Except in a special-- but extremely important-- way, a peasant sees his existence as determined and limited by the natural and social resources of his village and his immediate area. Consequently, there is a primary corollary to The Image of Limited Good: if "Good" exists in limited amounts which cannot be expanded, and if the system is closed, it follows that an individual or a family can improve a position only at the expense of others. Hence an apparent relative improvement in someone's position with respect to any "Good" is viewed as a threat to the entire community. Someone is being despoiled, whether he sees it or not. And since there is often uncertainty as to who is losing any significant improvement is perceived, not as a threat to an individual or a family alone, but as a threat to all individuals and families.
Peasant Society and the Image of Limited Good, by George M. Foster.

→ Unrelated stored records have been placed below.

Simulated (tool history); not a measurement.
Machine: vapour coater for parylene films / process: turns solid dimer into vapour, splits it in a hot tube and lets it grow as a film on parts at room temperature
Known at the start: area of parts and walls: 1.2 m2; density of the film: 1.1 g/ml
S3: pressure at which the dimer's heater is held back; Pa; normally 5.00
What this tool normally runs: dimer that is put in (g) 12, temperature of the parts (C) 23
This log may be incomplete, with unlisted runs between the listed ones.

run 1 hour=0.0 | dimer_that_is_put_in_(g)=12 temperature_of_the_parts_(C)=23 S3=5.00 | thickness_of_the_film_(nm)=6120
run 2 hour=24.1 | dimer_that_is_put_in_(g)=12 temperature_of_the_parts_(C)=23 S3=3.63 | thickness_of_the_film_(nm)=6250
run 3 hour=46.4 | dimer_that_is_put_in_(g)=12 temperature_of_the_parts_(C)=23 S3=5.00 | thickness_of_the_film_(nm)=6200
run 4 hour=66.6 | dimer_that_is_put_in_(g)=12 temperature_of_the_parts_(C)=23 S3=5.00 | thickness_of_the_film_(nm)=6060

Date: 2008-01-24 06:44 am (UTC)
From: [identity profile] caprinus.livejournal.com
It's probably a fair model for understanding some cultures, but I think the author makes huge (and inaccurate) generalizations about peasant cultures in this paper. I wonder how it'd be received by a contemporary anthropologist (I, alas, don't qualify, my work being a decade old). So yes, I think the habitus of pervasive scarcity he proposes is a real one, I just don't think it coïncides neatly with subsistence/preïndustrial agriculture.

I freely confess, too, that I tend to see peasant society in the image of Tzintzuntzan, Michoacan, Mexico, and that greater familiarity with other peasant communities might well lead me to different expressions of details in the model.

Just a little ;)

Date: 2008-01-24 03:38 pm (UTC)
From: [identity profile] angharads-house.livejournal.com
I quite concur with you on this, my friend; and furthermore, find Elf's summary of the argument quite compelling. Have seen enough examples of this dynamic lately to really start to wonder about the cherished notion of the inherent goodness of people.

Date: 2008-01-25 02:27 am (UTC)
From: [identity profile] srmalloy.livejournal.com
What is amusing about the premise of scarcity is that every market transaction inherently adds "value" to the system. Each participant in a market transaction is exchanging something they have for something another person has to which they accord a value equal to or greater than that of what they are exchanging. So, at least in perceived value, each transaction adds to the 'wealth' of both participants. The introduction of money simply confuses the issue through the conflation of 'cost' with 'value'.